An 1891 caricature of Nathan (‘Natty’) Rothschild by Lockhart Bogle in The Graphic
It seems as if traffic accidents were just as likely to occur in late nineteenth-century London as they are in the modern capital, and that the roads were just as crowded. Moreover the image of the policeman directing the flow of vehicles – one we probably now associate with the 1950s and 60s – may be just as appropriate for the 1890s.
In early March 1890 Nathan, the first Baron de Rothschild, was being driven in brougham coach along Queen Victoria Street in the City. A policeman was holding the traffic and had his arm extended up, palm out to signal this. Lord Rothschild’s driver eased his horses to a halt to wait for the officer’s signal to continue.
Suddenly, and seemingly without warning, the coach was hit from behind by a hansom cab. One of the shafts of the cab broke through the brougham, narrowly missing its occupants. Rothschild was shaken, but unhurt. The baron stepped down from the damaged coach and approached the policeman. He handed him his card and said, possibly angrily:
‘These cabmen always drive furiously. Take my card and give it to the Inspector. It will be all right’.
The incident ended up with the cabbie, James Povey, being summoned before the alderman magistrate at Guildhall Police court where he was charged with ‘driving a hansom cab wantonly’. Povey pleaded ‘not guilty’ and one of his passenger that day, a gentleman named Palmer, was in court to support him.
Mr Palmer testified that the baron and his driver could not possibly have seen what happened as they were facing the wrong way. He said that Povey had tried to stop and it was entirely an accident, not ‘wanton’ or dangerous driving. The alderman agreed and dismissed the summons, adding that a claim for the damage to the brougham could be made in the civil courts. There was no need, Povey’s representative (a Mr Edmonds, solicitor for the Cab Union) explained, as that had already been settled.
Rothschild was an important figure in late nineteenth-century Britain, a banker and the financial backer of Cecil Rhodes, he was a noted philanthropist as well, helping fund housing (in the form of model dwellings) for poor Jews in Spitalfields and Whitechapel.

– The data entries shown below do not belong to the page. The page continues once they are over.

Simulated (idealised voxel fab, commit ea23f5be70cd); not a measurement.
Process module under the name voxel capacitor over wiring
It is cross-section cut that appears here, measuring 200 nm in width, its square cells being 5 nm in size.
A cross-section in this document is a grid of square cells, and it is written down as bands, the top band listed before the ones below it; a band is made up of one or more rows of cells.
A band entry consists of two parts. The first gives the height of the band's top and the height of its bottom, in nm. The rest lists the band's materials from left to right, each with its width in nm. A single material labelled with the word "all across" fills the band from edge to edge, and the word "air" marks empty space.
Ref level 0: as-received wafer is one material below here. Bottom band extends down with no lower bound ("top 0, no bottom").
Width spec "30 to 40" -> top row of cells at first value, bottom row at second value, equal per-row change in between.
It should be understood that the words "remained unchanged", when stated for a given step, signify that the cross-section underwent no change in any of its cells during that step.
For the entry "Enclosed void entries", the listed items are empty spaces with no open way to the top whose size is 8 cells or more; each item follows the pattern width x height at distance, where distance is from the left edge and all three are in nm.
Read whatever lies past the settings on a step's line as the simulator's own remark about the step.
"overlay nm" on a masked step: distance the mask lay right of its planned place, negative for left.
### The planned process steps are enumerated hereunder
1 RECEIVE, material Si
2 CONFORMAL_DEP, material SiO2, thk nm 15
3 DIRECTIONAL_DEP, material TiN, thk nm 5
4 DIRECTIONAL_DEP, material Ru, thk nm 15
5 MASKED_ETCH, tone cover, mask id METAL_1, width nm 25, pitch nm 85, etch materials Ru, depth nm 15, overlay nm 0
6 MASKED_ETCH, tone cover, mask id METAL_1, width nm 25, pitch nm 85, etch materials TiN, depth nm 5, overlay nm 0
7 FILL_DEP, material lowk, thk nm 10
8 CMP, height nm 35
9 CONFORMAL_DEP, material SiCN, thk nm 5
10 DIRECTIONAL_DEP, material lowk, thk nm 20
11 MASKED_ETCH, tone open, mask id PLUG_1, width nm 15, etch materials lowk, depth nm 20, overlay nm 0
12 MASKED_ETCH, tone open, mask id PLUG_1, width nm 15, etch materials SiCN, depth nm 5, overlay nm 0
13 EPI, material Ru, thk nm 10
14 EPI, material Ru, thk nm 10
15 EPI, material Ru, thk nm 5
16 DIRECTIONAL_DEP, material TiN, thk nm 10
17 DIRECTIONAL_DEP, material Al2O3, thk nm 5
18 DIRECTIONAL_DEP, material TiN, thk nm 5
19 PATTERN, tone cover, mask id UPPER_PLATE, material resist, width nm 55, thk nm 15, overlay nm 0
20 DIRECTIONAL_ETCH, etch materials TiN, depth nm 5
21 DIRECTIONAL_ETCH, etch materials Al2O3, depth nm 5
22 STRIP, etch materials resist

Rothschild sat in parliament for the Liberals, although he had been a close friend of the Conservative Prime Minster Benjamin Disraeli. By 1896 he was a peer, sitting in the Lords (as he had since 1885) an honour bestowed by that other great Victorian premier, William Gladstone. He then left the Liberals in 1886, joining forces with Joseph Chamberlain’s Liberal Unionists as the Liberal Party split over Home Rule for Ireland. He died in 1915 and the current baron, Jacob, is the 4th to hold the title.